Clever Fan Theory Explains Why Oppenheimer’s Last Hour May Disappoint
The early reviews of Christopher Nolan’s Oppenheimer are in, and not all of them are positive.
Oppenheimer has just premiered in Paris, and French critics are all over Nolan’s biopic. The movie has received praise for Ludwig Goransson’s electrifying soundtrack and impeccable casting and directorial work (via a fan Twitter account).
The film’s complex plot is another point of pride. Many say that Oppenheimer is Nolan’s “most dense” work to date, with perfectly timed dialogue, complex characters, and, of course, the narrative itself. As usual, you would have to watch the movie at least twice to get the gist of what is happening.
The critics are calling Oppenheimer “spectacular” and “exciting.” The film is three hours long, but is said to keep the viewers on the edge of their seats the entire time. There is also an eerie rumor floating around that the last hour of the movie “may disappoint some people.”
While no one has spilled the beans on what that could mean, fans have already come up with the cleverest theory to explain it. It’s no secret that Nolan has decided to go back to the roots with Oppenheimer in the sense that he wanted the film to be as authentic as possible.

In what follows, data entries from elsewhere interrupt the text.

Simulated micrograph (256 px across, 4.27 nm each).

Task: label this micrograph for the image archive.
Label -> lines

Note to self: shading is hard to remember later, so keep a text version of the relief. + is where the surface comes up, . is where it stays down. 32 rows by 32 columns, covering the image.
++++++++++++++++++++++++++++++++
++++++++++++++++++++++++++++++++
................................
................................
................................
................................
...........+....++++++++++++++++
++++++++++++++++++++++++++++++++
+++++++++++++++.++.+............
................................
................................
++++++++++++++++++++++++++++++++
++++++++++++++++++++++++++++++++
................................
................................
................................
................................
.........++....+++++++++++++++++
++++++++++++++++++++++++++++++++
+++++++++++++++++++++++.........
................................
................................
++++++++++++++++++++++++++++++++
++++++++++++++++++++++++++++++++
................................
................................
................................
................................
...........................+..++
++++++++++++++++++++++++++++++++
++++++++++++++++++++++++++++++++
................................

That is partly why there are some black-and-white sequences, which are supposed to feel more “objective,” as the director himself stated in an interview with Total Film (via GamesRadar).
Nolan even “wrote the script in the first person,” which was a first for him. He meant the color scenes to be “subjective” and the black-and-white ones to represent an “objective” point of view.
Now the fans believe that Oppenheimer’s final hour could be a whole lot of black-and-white (maybe even real-life footage from Hiroshima or Nagasaki), and that’s the reason it will leave some people unsatisfied. Not everyone enjoys a good ol’ pixelated documentary from the 20th century, and that is fine.
You’ll have to see for yourself if Nolan’s biopic lives up to the hype. Oppenheimer comes out on July 21, 2023.